Despite a transparent script, the cast of acting vets delivers reasonable flair. I haven’t seen Nicholas Brendon since “Demon Island” that involved a killer pinata (classic b-movie fun). I’m glad to seen Nicholas is still acting and his role as Mark reminds me much of his “Buffy the Vampire Slayer” role: a bit weak, strong when needed, and a nervous wreck. Cult actress Tiffany Shepis deputy Klare Austin role doesn’t shine as much as one would hope for in a actress of her credit history. Deputy Austin more or lesses flounders around the town trying to solve this case on her own without the help of her boss. Speaking of the boss Tom Haulk, Robert Pralgo has had a more mainstream career and that translate more clearly to the screen. Pralgo delivers a sheriff on a mission to make things right even if it costs him his job and his soul.

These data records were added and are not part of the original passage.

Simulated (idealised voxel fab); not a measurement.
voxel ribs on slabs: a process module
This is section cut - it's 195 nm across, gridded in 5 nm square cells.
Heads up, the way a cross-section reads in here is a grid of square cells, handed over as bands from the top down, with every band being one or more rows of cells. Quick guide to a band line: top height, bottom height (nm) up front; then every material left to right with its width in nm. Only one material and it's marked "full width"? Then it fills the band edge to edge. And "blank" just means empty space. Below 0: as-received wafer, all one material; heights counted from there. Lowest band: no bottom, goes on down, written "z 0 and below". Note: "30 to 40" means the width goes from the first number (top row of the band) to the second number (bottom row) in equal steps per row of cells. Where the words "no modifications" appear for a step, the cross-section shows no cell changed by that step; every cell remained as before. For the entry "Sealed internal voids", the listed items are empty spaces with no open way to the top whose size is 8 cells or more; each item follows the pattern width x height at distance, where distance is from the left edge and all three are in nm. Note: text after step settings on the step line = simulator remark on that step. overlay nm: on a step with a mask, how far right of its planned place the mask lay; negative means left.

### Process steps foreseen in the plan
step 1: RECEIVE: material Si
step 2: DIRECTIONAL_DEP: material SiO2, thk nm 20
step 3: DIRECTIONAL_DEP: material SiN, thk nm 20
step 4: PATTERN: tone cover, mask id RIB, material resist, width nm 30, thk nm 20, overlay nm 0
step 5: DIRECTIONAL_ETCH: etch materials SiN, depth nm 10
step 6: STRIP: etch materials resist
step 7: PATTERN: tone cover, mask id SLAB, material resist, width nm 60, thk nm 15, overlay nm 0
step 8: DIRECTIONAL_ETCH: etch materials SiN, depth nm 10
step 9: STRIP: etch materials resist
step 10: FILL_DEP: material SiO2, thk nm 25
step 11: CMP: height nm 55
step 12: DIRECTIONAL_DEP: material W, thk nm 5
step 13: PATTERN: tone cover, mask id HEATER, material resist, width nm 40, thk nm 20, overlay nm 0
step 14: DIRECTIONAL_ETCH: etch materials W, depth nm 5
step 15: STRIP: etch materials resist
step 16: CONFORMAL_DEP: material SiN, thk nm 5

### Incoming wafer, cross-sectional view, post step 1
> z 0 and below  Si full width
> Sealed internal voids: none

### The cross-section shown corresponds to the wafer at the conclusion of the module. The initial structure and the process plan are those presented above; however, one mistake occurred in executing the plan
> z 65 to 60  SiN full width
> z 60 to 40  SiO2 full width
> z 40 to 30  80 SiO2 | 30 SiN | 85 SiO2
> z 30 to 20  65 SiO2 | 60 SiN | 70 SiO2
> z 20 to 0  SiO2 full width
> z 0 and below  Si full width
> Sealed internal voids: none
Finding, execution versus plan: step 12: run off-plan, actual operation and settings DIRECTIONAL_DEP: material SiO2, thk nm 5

I wasn’t too keen on the motive behind the killer who wore a tribal tiled mask and a wheeled around an ancient deadly mace like weapon. Rest of the killer’s outfit involved black cape and hood and rubber gloves like you wear when doing the dishes. The “Monster,” as the movie credits the character, wasn’t very thriller aesthetically and looked more like a cheap halloween costume party goer who decided to attend the big bash at the last minute. The death scenes weren’t that all excellent as well, but given the movie’s crowd-funded budget from indiegogo.com I can’t speak too much on the matter than other that the kill scenes were as great as they were funded.
But why the title “Attack of the Morningside Monster?” A slightly boring and generic title could have given this feature more life especially since the killer is described using a certain kill method. A more thought-provoking title surely would have been appreciated for this entertaining low-budget film that keeps you guessing about the killer’s thirst for drug dealers and their vital organs. Check it out on DVD next year January 20, 2015 from Apprehensive Films and MVDvisual.